North Korea’s notorious Lazarus hacker group is suspected of stealing around 44.5 billion won (approximately 30.4 million dollars) from Upbit – by far South Korea’s largest crypto exchange.
The exchange reported unusual withdrawals of Solana-based crypto assets and immediately halted all deposits and withdrawals. According to the South Korean news agency Yonhap, authorities are preparing an on-site inspection at Upbit, as the attack pattern resembles that of 2019 – when 342,000 ETH (today worth nearly 1 billion USD) were stolen from the exchange. South Korean police already concluded in 2024 that the Lazarus Group was behind that theft. At least 24 Solana-based tokens were drained from a compromised hot wallet. Onchain data shows that a wallet linked to the attack has already begun swapping Solana for USDC and moving funds via bridges to Ethereum.
Proven tactic: social engineering instead of technical exploit
The attackers’ suspected method follows a familiar pattern: instead of attacking servers directly, the hackers likely compromised administrator accounts or impersonated administrators to authorize transactions. This social engineering method has proven extremely profitable for the Lazarus Group.
The current Upbit case joins a long series of high-profile crypto thefts. In 2025 alone, North Korean hackers stole more than 2 billion dollars in cryptocurrencies – the highest annual total ever recorded. The bulk of that came from the 1.46 billion dollar theft from the exchange Bybit in February 2025. Additional attacks targeted LND.fi, WOO X and Seedify.
Looking further back reveals the full scale: the Lazarus Group is blamed for thefts totaling between 5 and 6 billion dollars from 2017 to 2025. Among the most spectacular cases are the Ronin Bridge hack in March 2022 involving 625 million dollars, and the 100 million dollar attack on the Harmony Horizon Bridge in June 2022. In both cases, the FBI confirmed the involvement of the North Korean hacker group. Moreover, the perpetrators systematically used the mixer Tornado Cash for money laundering, funnelling more than 555 million dollars from these two hacks through the service.
State financing through cybercrime: North Korea’s business model
What distinguishes these attacks from typical cybercrime is their geopolitical dimension. The North Korean government relies on a broad range of illicit activities, including cybercrime, to generate revenue for its weapons of mass destruction and missile programs. State-linked hackers are explicitly tasked with obtaining foreign currency through illegal means.

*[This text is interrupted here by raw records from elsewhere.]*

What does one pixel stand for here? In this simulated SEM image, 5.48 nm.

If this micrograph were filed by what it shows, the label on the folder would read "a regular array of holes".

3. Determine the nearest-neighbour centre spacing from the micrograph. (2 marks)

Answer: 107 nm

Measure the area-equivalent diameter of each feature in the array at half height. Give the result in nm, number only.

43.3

The numbers are alarming. Stolen cryptocurrencies could account for up to 13 percent of North Korea’s GDP. Some estimates suggest that more than half of the budget for missile development is financed through cybercrime. A report by the United Nations Multilateral Sanctions Monitoring Team, titled "The DPRK’s Violation and Evasion of UN Sanctions Through Cyber and Information Technology Worker Activities", underscores that North Korea’s malicious cyber activities pose a threat to international security.
In November 2025, the US Treasury Department responded with sanctions against eight individuals and two organizations involved in laundering proceeds from North Korean cybercrime. Meanwhile, the Lazarus Group’s tactics have evolved: while earlier attacks often exploited technical vulnerabilities within crypto infrastructure, most hacks in 2025 have been conducted via social engineering. This shift significantly complicates defense, as humans remain the weakest link in the security chain.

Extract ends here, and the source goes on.